Blog Homepage

A Story on a Plate: The Ladies of Llangollen

Guest Blog by Norena Shopland, 25 August 2017

It’s usually during LGBT History Month in February that people start producing articles and events around sexual orientation and gender identity heritage. But history should not be restricted to just one month and now as Pride Cymru takes place in Cardiff, it’s a good time to consider LGBT history.

A Story on a Plate

Take for example a plate in the collections of Amgueddfa Cymru National Museum Wales, which features an image of two women on horseback set within a landscape. It is just one in thousands of blue and white transfer-printed wares so popular in the 19th century and beyond. However this picture is intriguing.

Plate, Glamorgan Pottery, c. 1813-1839

It is called “Ladies of Llangollen”, inspired by the story of two women, Lady Eleanor Butler and Miss Sarah Ponsonby.

When Eleanor and Sarah developed a passion for each other in their native Ireland their families, alarmed by this same-sex attraction, tried to ban them from seeing each other. However, determined to be together, they made an escape in the dead of night but were quickly captured. Persistently Eleanor and Sarah fought for the right to be together until eventually they won and their families allowed them to leave.

They made their way to Wales and eventually set up home in a small cottage in Llangollen where they were to live together for over 50 years.

Growing Fame

Their fame quickly grew and were visited by and corresponded with all manner of people such as Shelley, Byron, Sir Walter Scott, the Duke of Wellington, Josiah Wedgwood and Caroline Lamb. Their deaths in 1829 and 1831, respectively, did not end the fascination with this couple and throughout the following centuries their fame has endured – making them probably the most famous lesbian couple in history.

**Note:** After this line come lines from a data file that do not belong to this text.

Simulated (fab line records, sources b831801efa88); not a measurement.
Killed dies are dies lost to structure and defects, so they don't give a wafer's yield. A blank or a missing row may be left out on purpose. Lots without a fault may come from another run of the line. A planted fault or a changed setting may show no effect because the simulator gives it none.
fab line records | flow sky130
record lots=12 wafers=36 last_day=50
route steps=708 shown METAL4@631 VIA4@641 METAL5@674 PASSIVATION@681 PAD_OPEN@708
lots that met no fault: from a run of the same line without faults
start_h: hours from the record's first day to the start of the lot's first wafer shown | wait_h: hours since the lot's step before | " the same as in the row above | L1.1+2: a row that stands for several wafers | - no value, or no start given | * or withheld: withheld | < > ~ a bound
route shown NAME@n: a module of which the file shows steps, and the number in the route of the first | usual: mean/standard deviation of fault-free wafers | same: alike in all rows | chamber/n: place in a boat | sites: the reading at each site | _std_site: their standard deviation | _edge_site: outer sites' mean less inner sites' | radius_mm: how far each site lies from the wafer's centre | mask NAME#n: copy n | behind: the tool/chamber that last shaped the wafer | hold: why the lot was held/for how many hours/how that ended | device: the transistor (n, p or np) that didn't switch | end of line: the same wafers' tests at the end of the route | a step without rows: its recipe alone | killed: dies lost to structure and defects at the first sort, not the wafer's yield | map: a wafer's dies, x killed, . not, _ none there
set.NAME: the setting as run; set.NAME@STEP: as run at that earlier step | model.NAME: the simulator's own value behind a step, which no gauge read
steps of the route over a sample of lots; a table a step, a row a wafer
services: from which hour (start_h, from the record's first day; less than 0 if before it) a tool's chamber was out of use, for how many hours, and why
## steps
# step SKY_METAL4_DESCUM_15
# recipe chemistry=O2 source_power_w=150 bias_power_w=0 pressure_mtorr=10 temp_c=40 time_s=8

During their lifetimes, the Ladies were adamant they wanted no portraits done.

However when Lady Parker visited in 1829 she got her mother to distract Eleanor and Sarah whilst she made quick sketches of their faces under the table. Eleanor was now quite blind so Lady Parker was able to sketch her full face whilst Sarah is in profile. After the couple’s deaths she worked the faces up into full body poses set within their library and sold copies of the picture to raise money for charity.

Portrait of Lady Eleanor Butler and Sarah Ponsonby, worked from a clandestine sketch made at their Llangollen home. (c) Norena Shopland

Portrait of Lady Eleanor Butler and Sarah Ponsonby, worked from a clandestine sketch made at their Llangollen home.

A Stolen Portrait

Around 1830 James Henry Lynch pirated the picture and produced what was to become the most enduring image of Eleanor and Sarah. It was mass produced and featured on a large range of tourist souvenirs, postcards and the covers of many books.

The 'Lynch' portrait of Lady Eleanor Butler and Sarah Ponsonby, pirated from the earlier 'Library' portrait and distributed on a mass scale. (c) Norena Shopland

The 'Lynch' portrait of Lady Eleanor Butler and Sarah Ponsonby, pirated from the earlier 'Library' portrait and distributed on a mass scale.

The picture Lynch produced was of the two women standing outside dressed in riding habits which both women were known to favour. And it appears at the tail end of a period of public fascination with Eleanor and Sarah’s lives.

The story of the Ladies had reached a wide audience by the late 18th–early 19th century and numerous accounts of their lives were being produced. Even William Wordsworth wrote a poem in 1824 after visiting them. Therefore interest was high when the pottery designs started appearing.

Glamorgan Pottery and the History of the 'Llangollen' plate

The first design shows the women on horseback talking to a man carrying a scythe over his shoulder with some cattle, the town of Llangollen, the River Dee and a highly imaginative Castell Dinas Bran in the background.

'Ladies of Llangollen' blue pattern plate marked with 'BBI' stamp

The earliest date for the design is via a base stamp ‘BB&I’. This refers to Baker, Bevin and Irwin of Glamorgan Pottery and was used c. 1815–25. It went on to become one of Glamorgan Pottery’s most famous pieces and means that the plate was produced during the lifetime of both Eleanor and Sarah. The two women, both avid diary keepers, made no comment so we don’t know if they knew of the plates or if they approved of being fictionalised.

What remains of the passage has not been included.